Student Work Experience Program (SWEP)
Recent surveys indicate that more and more public and private organizations are recognizing the long-term advantages of supporting work experiences for college students. Organizations find that such programs offer an excellent opportunity to evaluate candidates for potential full-time positions while these candidates accomplish valuable tasks that might otherwise go undone. Additionally, organizations have found that these programs enhance their corporate image on the college campus and decrease recruiting expenses while yielding more productive and dedicated employees. Educational institutions find that students with career-related work experiences perform better academically, have higher retention rates, and compete better for jobs after graduation.
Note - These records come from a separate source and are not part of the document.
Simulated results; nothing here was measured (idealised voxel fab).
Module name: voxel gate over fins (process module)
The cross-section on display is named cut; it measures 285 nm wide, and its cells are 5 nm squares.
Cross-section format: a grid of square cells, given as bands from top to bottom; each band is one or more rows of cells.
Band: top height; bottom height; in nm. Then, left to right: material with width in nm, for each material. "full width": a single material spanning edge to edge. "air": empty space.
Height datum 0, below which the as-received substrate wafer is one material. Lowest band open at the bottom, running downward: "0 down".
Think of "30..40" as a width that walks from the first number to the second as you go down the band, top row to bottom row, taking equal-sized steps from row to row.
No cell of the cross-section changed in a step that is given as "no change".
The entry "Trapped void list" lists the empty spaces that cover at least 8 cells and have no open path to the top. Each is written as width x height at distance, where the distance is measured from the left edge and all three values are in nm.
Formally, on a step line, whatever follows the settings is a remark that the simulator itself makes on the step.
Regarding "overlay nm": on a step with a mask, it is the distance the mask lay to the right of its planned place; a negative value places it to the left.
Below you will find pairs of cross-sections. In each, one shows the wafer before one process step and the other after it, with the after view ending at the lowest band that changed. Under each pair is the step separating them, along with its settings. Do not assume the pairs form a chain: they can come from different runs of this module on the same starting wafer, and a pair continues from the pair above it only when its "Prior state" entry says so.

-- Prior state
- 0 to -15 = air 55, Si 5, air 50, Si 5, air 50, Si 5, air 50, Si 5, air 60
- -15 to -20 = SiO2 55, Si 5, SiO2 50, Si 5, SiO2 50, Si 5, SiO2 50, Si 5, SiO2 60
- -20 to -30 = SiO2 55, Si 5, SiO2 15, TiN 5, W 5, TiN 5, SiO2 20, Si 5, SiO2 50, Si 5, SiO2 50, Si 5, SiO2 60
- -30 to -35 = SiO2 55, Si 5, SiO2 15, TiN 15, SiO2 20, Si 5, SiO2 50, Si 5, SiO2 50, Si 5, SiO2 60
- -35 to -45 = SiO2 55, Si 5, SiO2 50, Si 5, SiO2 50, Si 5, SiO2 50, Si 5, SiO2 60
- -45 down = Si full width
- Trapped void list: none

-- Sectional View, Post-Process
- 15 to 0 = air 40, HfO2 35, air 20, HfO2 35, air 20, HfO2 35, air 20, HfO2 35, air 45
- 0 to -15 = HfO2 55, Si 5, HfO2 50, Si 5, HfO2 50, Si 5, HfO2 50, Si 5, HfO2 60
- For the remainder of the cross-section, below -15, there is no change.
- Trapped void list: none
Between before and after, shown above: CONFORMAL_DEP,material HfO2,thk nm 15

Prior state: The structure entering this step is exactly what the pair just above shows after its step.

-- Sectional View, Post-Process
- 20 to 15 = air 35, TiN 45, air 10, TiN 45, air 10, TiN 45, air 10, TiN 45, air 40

The Clarence M. Mitchell, Jr. School of Engineering at Morgan State University has an established Student Work Experience Program (SWEP) office where the primary goal is to ensure that the educational experience of students will be at or above the national average for all engineering students. The working definition of student work experience is a structured, career related experience in which the student performs tasks that contribute to the mission of a public or private organization, usually on a paid basis. Included among the experiences, may be activities such as cooperative education, internships/summer jobs, sponsored research, peer tutoring and/or experiences designed to provide opportunities that develop technical and management skills.The primary mission of SWEP is to seek, capture, and categorize student work experience opportunities, and to monitor the work experience progress of students.
Types of Experiences
Cooperative Education (Co-op)
The cooperative education program allows students to divide their time alternatively between full-time academic terms and full-time work experiences. Typically, the cycle is 8 months (January-September or May-December) on the job followed by
8 months in school, and so on, depending on the nature of the job and the school's academic structure. The co-op program is based on a series of semester-long work tours, which are planned and supervised work experiences that give the student an increased shared responsibility over time. Usually, the work projects are different with each work cycle and the total working experience helps the student-worker determine his or her area of focus after graduation.
Internships are short-term (10-12 weeks) work experiences usually during the summer break, but occasionally occurring in the academic year. Most are meaningful work experiences related to the students academic field and often involve research and development. Many times the student is a member of a research or work team and may help to define as well as carry out assigned tasks.
University faculty members are regularly awarded grants and contracts for research and development from government agencies and private companies. Many of these activities offer students opportunities to participate as paid assistants in research projects as part of their educational experience. Undergraduate research programs are intended to encourage students to consider attending graduate school and to consider the pursuit of careers in academia.
Students that participate in the peer tutoring/mentoring support program are upperclassmen (juniors and seniors) who assist faculty in providing lower division students with the academic support necessary to help them gain the confidence and skills required to successfully complete science, engineering and mathematics programs. Faculty members train and supervise the upperclassmen and meet with them and their lower division counterparts on a regular basis. Hourly wages are paid for work totaling no more than 12 hours per week.